David Drucker of the Washington Examiner explores never-Trump Republicans’ approach to a possible presidential matchup between their chief antagonist and socialist Bernie Sanders.

The rise of socialist Bernie Sanders is frustrating Never Trump Republicans who are hoping the Democratic Party nominates a consensus, center-left presidential candidate they are comfortable supporting in November. If Sanders is the Democratic nominee, many will sit out the election and be deprived of the opportunity of voting against President Trump, they said.

Sanders is surging days before the Iowa caucuses and a couple of weeks before the New Hampshire primary, leaving Republican operatives avowedly opposed to Trump worried and perplexed. Most are convinced swing voters in key battlegrounds would reject Sanders, paving the way for Trump’s reelection. They are also convinced the Vermont senator, 78, is simply too liberal to earn their vote. With a Sanders nomination, Never Trump Republicans are unsure of what comes next.

“I don’t know where the anti-Trump movement goes from there,” said Jennifer Horn, a Never Trump Republican and former New Hampshire GOP chairwoman who is affiliated with the Lincoln Project, a group of anti-Trump Republicans who have pressured GOP senators to support impeachment.

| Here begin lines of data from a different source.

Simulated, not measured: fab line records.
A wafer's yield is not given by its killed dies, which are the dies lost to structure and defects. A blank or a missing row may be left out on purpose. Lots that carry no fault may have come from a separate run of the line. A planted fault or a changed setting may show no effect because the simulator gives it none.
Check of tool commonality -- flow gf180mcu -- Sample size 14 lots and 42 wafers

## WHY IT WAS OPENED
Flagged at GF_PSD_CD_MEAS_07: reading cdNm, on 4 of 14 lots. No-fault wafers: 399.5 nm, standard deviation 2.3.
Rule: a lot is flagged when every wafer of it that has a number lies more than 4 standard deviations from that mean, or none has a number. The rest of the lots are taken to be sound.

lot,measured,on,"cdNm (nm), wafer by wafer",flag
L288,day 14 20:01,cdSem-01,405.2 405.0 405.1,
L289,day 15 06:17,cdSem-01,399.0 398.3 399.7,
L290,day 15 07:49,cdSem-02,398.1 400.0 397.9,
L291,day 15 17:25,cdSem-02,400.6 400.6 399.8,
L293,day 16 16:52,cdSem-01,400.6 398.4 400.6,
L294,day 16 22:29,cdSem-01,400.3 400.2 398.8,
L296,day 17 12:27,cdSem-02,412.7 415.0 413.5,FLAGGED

“It’s a really tough question,” added political strategist Sarah Longwell, a Never Trump Republican at the center of an unsuccessful effort to recruit a formidable candidate to challenge the president in the 2020 GOP primary.

Anti-Trump Republicans are holding out hope for 77-year-old Joe Biden.

The former vice president is a Democrat they can embrace, they said: liberal, but not too far left, and moderate in tone.